No Honeymoon: Our Review of ‘After The Wedding’

Posted in Movies, Theatrical by - August 15, 2019
No Honeymoon: Our Review of ‘After The Wedding’

Writer/director Bart Freundlich’s After the Wedding is a remake of a 2006 Danish film of the same name. As I haven’t seen that, this review will refer only to this 2019 adaptation without making comparisons between the two. 

Isabel (Michelle Williams) works at an orphanage in India and is summoned to New York City by Theresa (Julianne Moore), a potential benefactor. After a brief (and rather cold) meeting in the Big Apple, Theresa invites Isabel to Theresa’s daughter’s (Grace, played by Abby Quinn) wedding, in order for the women to become more familiar. The wedding dredges up memories from Isabel’s past, and sets off the rather bland series of events that follow. 

I would be remiss if I didn’t praise the acting off the top. Moore turns in the dramatically flashiest performance in the film, running the gamut between shrewd businesswoman and emotional basket case. Williams’ portrayal of Isabel is far more subtle and subdued, with Billy Crudup’s Oscar (Theresa’s husband) falling somewhere in the middle. 

Williams is an incredibly talented actress, but her performance in this film frustrated me to no end. Not that it’s bad, far from it. It is wonderfully nuanced. Isabel is an incredibly stoic character, rarely revealing her emotions. Williams does a tremendous job conveying her inner turmoil with just her eyes. Still, she has maybe two moments in the whole film that pop. Aside from that, she’s at the same level all the way through, subtext aside, and it feels as though the actress wasn’t given a chance to “play”. The whole movie feels like it’s building to an emotional purging for Isabel that never really comes. This is actually a good analogy for the film itself, but more on that later. Rounding out the cast is Quinn whose performance is certainly serviceable, with flashes of real promise. 

Sadly, the film lost me in its opening act. Admittedly the first 45 minutes were decently-written and well-acted, but still a slog that only kept me invested by the trailer’s promise of a crazy twist to come. 

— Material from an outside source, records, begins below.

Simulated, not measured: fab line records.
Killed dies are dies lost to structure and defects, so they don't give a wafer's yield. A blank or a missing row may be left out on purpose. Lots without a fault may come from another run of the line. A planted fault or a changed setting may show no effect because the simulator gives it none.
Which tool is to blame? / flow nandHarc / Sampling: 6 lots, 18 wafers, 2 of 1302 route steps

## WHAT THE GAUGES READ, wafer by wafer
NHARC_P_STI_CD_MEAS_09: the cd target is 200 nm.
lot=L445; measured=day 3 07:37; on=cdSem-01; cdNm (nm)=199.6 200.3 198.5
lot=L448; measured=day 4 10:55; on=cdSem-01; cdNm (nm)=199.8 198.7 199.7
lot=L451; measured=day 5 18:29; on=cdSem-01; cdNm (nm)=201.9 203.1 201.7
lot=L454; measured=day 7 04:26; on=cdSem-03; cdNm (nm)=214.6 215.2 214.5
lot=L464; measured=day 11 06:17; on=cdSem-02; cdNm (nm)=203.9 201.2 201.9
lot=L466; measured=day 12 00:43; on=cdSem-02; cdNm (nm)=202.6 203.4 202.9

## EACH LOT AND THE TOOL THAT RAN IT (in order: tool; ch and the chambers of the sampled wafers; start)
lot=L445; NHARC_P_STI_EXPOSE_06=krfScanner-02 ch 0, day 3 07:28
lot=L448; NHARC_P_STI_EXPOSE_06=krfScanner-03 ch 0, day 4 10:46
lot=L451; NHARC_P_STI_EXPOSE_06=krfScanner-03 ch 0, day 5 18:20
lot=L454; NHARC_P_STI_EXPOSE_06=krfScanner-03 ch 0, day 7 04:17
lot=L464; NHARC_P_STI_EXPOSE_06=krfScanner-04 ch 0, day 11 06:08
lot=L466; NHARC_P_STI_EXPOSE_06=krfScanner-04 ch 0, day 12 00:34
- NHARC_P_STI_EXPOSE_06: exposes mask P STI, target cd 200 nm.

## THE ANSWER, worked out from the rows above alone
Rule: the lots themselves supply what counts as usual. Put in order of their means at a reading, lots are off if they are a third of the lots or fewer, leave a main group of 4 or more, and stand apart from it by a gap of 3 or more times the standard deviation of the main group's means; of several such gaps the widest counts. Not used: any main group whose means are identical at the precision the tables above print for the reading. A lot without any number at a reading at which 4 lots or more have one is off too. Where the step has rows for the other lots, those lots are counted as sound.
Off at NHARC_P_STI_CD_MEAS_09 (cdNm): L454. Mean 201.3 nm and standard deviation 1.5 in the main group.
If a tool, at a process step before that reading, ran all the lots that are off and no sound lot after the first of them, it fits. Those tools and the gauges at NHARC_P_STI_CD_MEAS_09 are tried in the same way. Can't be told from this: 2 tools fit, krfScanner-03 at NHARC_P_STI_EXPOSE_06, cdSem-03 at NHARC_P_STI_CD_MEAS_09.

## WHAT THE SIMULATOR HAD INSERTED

After the Wedding is very melodramatic, and often feels like a Lifetime Original movie (composer Mychael Danna’s incredibly maudlin score doesn’t help), even with hints of Soap Opera. While it did get me back on board to some extent in the back half with the aforementioned twists and turns, these revelations still didn’t really amount to much, or drive me to find an emotional attachment to the characters or the situation. 

This is probably my biggest issue with the film. I recognize that what these characters are going through would be emotionally traumatic, and yet I wasn’t able to lock in. Isabel is so stoic, almost never showing any outright vulnerability, that I found myself sympathizing, but never empathizing. I simply wasn’t made to feel any kinship with the character. I did find myself somewhat drawn to Crudup and Quinn’s characters’ plights, but not in any significant or heartfelt way. As I mentioned earlier, the movie constantly feels like it’s building to something, and when that something comes, it lacks any considerable impact.

After the Wedding isn’t a bad film, and does boast some strong performances, but fails to deliver emotion on much more than a surface level, and ultimately doesn’t live up to its potential.